Two engineering faculty members have been named to new supervisory posts. Professor Rodney A. Brooks has been named the new head of the Artificial Intelligence Laboratory, and Professor Jeffrey P. Freidberg is the new head of the Department of Nuclear Engineering. The appointments were announced by Professor Robert A. Brown, dean of the School of Engineering.

Professor Brooks, the Fujitsu Professor of Computer Science and Engineering, has been associate director of the AI Lab since July 1993. He succeeds Professor Patrick Winston, who was recently named as a Ford Professor of Engineering (see story on this page).

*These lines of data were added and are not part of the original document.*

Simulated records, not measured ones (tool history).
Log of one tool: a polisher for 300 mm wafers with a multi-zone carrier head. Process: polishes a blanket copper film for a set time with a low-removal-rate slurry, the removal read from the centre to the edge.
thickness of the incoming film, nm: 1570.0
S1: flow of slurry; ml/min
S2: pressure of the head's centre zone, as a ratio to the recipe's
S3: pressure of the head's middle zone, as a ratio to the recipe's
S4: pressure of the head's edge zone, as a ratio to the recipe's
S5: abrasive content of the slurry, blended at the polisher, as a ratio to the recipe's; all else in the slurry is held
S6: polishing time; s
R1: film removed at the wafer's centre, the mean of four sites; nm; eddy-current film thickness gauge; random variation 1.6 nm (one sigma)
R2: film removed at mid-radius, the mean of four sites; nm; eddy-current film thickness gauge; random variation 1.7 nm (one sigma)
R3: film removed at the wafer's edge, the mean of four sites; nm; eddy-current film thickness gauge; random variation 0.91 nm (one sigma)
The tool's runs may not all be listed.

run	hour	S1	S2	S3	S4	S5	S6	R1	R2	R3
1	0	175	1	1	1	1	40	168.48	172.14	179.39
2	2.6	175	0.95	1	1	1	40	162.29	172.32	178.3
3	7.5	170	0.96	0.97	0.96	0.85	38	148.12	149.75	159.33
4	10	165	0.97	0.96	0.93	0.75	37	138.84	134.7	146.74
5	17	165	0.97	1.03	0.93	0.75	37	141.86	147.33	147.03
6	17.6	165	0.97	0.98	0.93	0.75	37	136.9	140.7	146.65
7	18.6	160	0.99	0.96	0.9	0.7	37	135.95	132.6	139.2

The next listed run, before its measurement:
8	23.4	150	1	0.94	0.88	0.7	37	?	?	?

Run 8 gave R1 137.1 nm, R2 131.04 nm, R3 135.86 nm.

A world leader in artificial intelligence, Professor Brooks joined the MIT faculty in 1984 after a year as an assistant professor at Stanford and an earlier two-year period as an AI Lab research scientist. He became an associate professor with tenure in 1989 and professor in 1993. He was a 1991 recipient of the Computers and Thought Award given by the International Joint Conference of Artificial intelligence, and he was named to the Fujitsu chair last November.

Professor Brooks has created robotic insects that use his subsumption architecture (in which each layer works independently without global coordination or reasoning) to maneuver through rough terrain and over obstacles. He is also working on humanoid robots and new methods of human-computer interaction in the AI Lab's Intelligent Room. He received the BSc (1975) and MSc (1977) degrees from Flinders University of South Australia and the PhD in computer science from Stanford in 1981.

Succeeding Professor Brooks as associate head of the AI Lab is Dr. Howard Shrobe, a principal research scientist who has been associated with the lab since receiving the PhD from MIT in 1978. He received the SM from MIT in electrical engineering in 1975 and his undergraduate degree in mathematics fom Yale College in 1968.

An expert in plasma fusion science and engineering, Professor Freidberg has been associate director of the Plasma Science and Fusion Center for the past year. He has been on MIT's nuclear engineering faculty since 1979 and was at Los Alamos National Laboratory for 11 years, during which time he was group leader of the Fusion Theory Group for five years. He succeeds Professor Mujid Kazimi as department head.

Professor Freidberg, the author of the 1987 textbook Ideal Magnetohydrodynamics, has been the department's graduate core curriculum coordinator and has won four teaching awards. He holds the BS (1961) in electrical engineering and the MS (1962) and PhD (1964) in electrophysics, all from the Polytechnic Institute of Brooklyn.

A version of this article appeared in MIT Tech Talk on September 17, 1997.